There’s nothing like a long soak in the tub at the end of a long day. Run the water hot, turn the lights down, and settle in among the bubbles with a good book to wash away stress and frustration. While this pleasure might seem a simple one today, for many Copper Country residents a hundred years ago, the luxury of a long bath at home was precisely that: a luxury. Mine managers, prosperous business owners, bankers, or other members of the upper crust might have a bathroom with hot running water for themselves and even their household servants. The family of the average trammer or surface laborer, on the other hand, hauled a washtub into the kitchen on Saturday nights, boiling water on the stove, and pouring it into the larger vessel for a scrub.
The typical Calumet & Hecla company house in the early 1900s did not include a bath on initial construction. Upon written request, the company would be willing to install a flush toilet in the basement if the house were located on a street connected to the local sanitary sewer; if the homeowner had built his own house on land leased from the company, he had to purchase the fixture himself and pay for installation. By 1912, historian Alison K. Hoagland noted in her book Mine Towns, half of C&H company houses already featured this indoor convenience, and the company was responding to requests for more. The question of a full bath–and an installed bathtub–was another matter entirely. Large families and boarders who provided needed supplemental income strained the size of working-class company houses; residents needed all the square footage provided by bedrooms, kitchens, pantries, and common areas. Giving up sleeping spots for bathing room was simply impractical, and constructing an addition to make a space was beyond the financial means of a common laborer.
Yet while C&H was unwilling to provide the fixtures or the room necessary for its average employee to bathe conveniently at home, it did offer a compromise that represented, perhaps, one of its most enjoyable benefits. The company instead installed communal baths in a central location. At first, this was the basement of the C&H library building, a fine stone structure erected at the corner of Mine Street and Red Jacket Road. Bath patrons descended the western staircase of the building to a landing that separated them into male and female quarters. On the men’s side, showers proved more popular than baths. In the women’s facilities, tubs won out. While friends and family members browsed the vast selection of company-approved books a floor or two above, downstairs their bodies could be scrubbed clean of dirt, germs, and worry.
The baths proved so popular–unsurprisingly–that C&H soon found a need to expand the facility, a move that also opened up more room at the library. Employees and family members looking to bathe didn’t have to go far to find the new place, however. In 1911, the redesigned and expanded bathhouse opened in a single-story structure just around the corner on Depot Street. Possibly to offset the $45,000 price tag and to subsidize operations, C&H imposed a small fee for male users: three cents for grown men with a half-cent discount for adolescents. Women, girls, and very young boys still enjoyed the bathhouse for free. Showers and tubs remained, but the improved building offered an extra treat: a swimming pool. Initially, swimming time, like the bath facilities, was strictly segregated by gender. Why? Unlike today, few people purchased special bathing suits. Swimming took place au naturel!

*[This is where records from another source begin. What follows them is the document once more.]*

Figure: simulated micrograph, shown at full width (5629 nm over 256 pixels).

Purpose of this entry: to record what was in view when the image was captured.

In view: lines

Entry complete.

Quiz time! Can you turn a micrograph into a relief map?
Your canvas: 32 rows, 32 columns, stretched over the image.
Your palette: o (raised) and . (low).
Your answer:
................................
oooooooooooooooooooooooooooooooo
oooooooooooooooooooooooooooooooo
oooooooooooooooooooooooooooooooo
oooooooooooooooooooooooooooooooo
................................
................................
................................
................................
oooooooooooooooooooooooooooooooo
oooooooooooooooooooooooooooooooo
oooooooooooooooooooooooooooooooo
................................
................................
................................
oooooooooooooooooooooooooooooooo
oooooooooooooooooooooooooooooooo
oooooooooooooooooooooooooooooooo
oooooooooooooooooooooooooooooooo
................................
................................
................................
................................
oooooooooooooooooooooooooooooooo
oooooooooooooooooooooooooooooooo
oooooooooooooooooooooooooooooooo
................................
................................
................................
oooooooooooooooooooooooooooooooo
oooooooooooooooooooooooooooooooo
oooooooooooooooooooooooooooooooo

As the workforce shrank and C&H became increasingly disengaged from providing benefits like the bathhouse, homeowners found it more practical and more affordable than before to add bathrooms with bathtubs to the house. The former bathhouse still stands in Calumet, however, and scars of the original shower stalls in the basement of the company library can be seen today by visitors to the Keweenaw National Historical Park archives. One wonders if maybe a stray rubber duck from a miner’s bath long ago might one day be found tucked away in an office corner.